My final project involves taking natural language English prompts and running them through a model to generate corresponding GraphQL queries. This post details the preliminary model experiments and validation strategies I've used the past couple of weeks.
As you can see in my project proposal document, I planned to experiment with a few models including the BART, the vanilla transformer, and the Reformer. I've stayed close to that original plan though I replaced the vanilla transformer with T5. The idea was to run some preliminary experiments with each of those models and see collect results that later on, I would be able to improve these metrics.

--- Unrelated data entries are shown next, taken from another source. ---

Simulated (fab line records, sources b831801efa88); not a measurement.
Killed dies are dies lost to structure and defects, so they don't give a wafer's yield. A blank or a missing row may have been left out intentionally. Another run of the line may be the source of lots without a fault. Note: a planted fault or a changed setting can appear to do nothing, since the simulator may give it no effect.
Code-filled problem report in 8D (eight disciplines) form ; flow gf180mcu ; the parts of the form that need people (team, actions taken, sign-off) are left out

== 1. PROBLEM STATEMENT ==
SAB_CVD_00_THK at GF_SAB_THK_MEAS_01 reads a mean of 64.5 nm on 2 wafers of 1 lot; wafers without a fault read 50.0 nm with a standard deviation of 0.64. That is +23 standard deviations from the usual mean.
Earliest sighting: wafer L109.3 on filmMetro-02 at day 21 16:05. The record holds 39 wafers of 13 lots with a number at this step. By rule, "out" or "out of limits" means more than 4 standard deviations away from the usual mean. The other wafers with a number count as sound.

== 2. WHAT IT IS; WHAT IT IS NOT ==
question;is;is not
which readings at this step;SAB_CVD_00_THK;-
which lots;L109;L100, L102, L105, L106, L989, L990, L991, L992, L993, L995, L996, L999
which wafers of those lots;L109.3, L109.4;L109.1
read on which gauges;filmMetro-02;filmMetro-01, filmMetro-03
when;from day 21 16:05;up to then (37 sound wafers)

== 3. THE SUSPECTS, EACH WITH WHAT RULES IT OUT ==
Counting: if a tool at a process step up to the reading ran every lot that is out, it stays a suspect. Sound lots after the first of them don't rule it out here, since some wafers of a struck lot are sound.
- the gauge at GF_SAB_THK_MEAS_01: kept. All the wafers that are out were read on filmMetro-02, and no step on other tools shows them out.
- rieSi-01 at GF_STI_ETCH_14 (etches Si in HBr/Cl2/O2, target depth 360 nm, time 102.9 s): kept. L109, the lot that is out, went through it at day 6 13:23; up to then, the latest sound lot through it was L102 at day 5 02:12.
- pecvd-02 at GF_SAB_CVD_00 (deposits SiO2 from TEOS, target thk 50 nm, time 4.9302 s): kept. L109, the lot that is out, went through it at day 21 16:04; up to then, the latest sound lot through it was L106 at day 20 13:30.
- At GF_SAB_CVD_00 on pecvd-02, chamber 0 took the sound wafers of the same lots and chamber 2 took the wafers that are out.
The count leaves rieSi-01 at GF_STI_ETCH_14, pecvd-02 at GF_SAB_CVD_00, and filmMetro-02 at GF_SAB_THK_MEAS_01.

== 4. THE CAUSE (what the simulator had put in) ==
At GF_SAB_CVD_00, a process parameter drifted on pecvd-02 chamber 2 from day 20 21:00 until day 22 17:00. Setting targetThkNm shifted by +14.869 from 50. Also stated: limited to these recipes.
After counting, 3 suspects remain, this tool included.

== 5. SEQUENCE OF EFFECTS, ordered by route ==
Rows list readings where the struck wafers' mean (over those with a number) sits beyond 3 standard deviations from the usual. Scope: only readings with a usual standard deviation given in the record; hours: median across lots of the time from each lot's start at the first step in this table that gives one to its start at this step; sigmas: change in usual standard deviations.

I think it's helpful to reflect on some of the issues I found as I started training the models. There were some minor issues including errors with my dataset, hyperparameter issues, and computation constraints. But those roadblocks were easily fixed with a little debugging. The biggest issue I ran into that I didn't plan for was my evaluation metrics.
Initially, I just assumed I would be able to use the same evaluation metrics as Spider (the dataset my dataset was based on). Then while running through my models I realized I needed to do a little more research. Eventually I landed on the idea of taking the results from my model and my target queries and parsing them into an Abstract Syntax Tree. I could then use set comparison between the ASTs and get a boolean accuracy for each example. Luckily I found a library to parse GraphQL queries into an AST. I had to make a few minor tweaks but eventually I had an accuracy validation metric I could run my models against.
Once I validated my models on my validation accuracy, I was pretty excited with my results. I got 48% accuracy on my T5 model! It seemed like a big deal to me since this is a new dataset and a new task and I'm already getting results without much hyperparameter turning.
The validation metric that I came up with seems to work for my purposes but there could be improvements. Since queries are just trees based on the schema graph, there are multiple ways to represent equivalent queries. So ideally I could come up with a way to evaluate those queries equivalently, though I'm not sure my time constraints will allow it. Other options include adding execution accuracy, to verify how queries run against my GraphQL endpoints.
In the coming weeks I'll continue to experiment with my models, collect further results and compile everything I've gathered from the program!